Dr. Geng explains the basic working principle of an OLED device: "...when a voltage is applied, electrons and holes are injected into different layers of the device. When the electrons and holes meet in the central layer, they form ‘excitons’, which emit visible light when they decay, and that’s what makes OLEDs useful as displays and lighting sources." .
In the press release, the team explains that light emission via an OLED exploits the charge characteristics of electrons, which have a negative charge, and holes, which have a positive charge. They both also have another intrinsic property called spin. Sensitive to external magnetic fields, the spin can flip-flop or switch its direction under magnetic resonance conditions.
"By measuring the signal change, both in electric current and emission light, induced by such a flip-flop, we are able to detect the strength of any magnetic field the device is exposed to," says Dr. Geng.

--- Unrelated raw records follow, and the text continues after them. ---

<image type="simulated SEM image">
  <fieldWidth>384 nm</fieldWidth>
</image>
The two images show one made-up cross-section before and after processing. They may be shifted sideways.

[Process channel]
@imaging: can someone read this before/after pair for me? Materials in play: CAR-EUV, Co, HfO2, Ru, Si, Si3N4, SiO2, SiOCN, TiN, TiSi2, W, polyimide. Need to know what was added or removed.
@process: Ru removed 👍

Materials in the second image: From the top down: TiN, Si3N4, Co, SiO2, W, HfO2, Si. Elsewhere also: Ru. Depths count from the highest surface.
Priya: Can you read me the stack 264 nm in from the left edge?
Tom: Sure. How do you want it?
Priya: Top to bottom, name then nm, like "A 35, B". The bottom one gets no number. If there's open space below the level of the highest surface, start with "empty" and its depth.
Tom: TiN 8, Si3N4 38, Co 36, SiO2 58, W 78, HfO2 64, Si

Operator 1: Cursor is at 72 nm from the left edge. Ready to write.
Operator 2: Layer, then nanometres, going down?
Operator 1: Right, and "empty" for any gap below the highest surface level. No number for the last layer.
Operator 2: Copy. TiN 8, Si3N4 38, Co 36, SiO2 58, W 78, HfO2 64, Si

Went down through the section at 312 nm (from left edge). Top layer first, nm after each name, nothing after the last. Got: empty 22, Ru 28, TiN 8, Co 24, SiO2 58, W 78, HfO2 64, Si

By integrating an OLED with a microwave resonator, the team made a small oscillating magnetic field across the OLED device, allowing each pixel of the OLED screen to act as a small magnetic field sensor.
The device uses a camera and microwave electronics to detect magnetic waves, the same method that also enables Magnetic Resonance Imaging (MRI).
The device has potential application in healthcare and industrial sectors, as it could accurately detect magnetic waves, eliminating the need for MRI.
With this technology, people could use their smartphones to map out magnetic fields to spot defects in jewelry or construction materials. Portable quantum sensors could also have wide applications across different sectors and be of great importance to the future of these industries.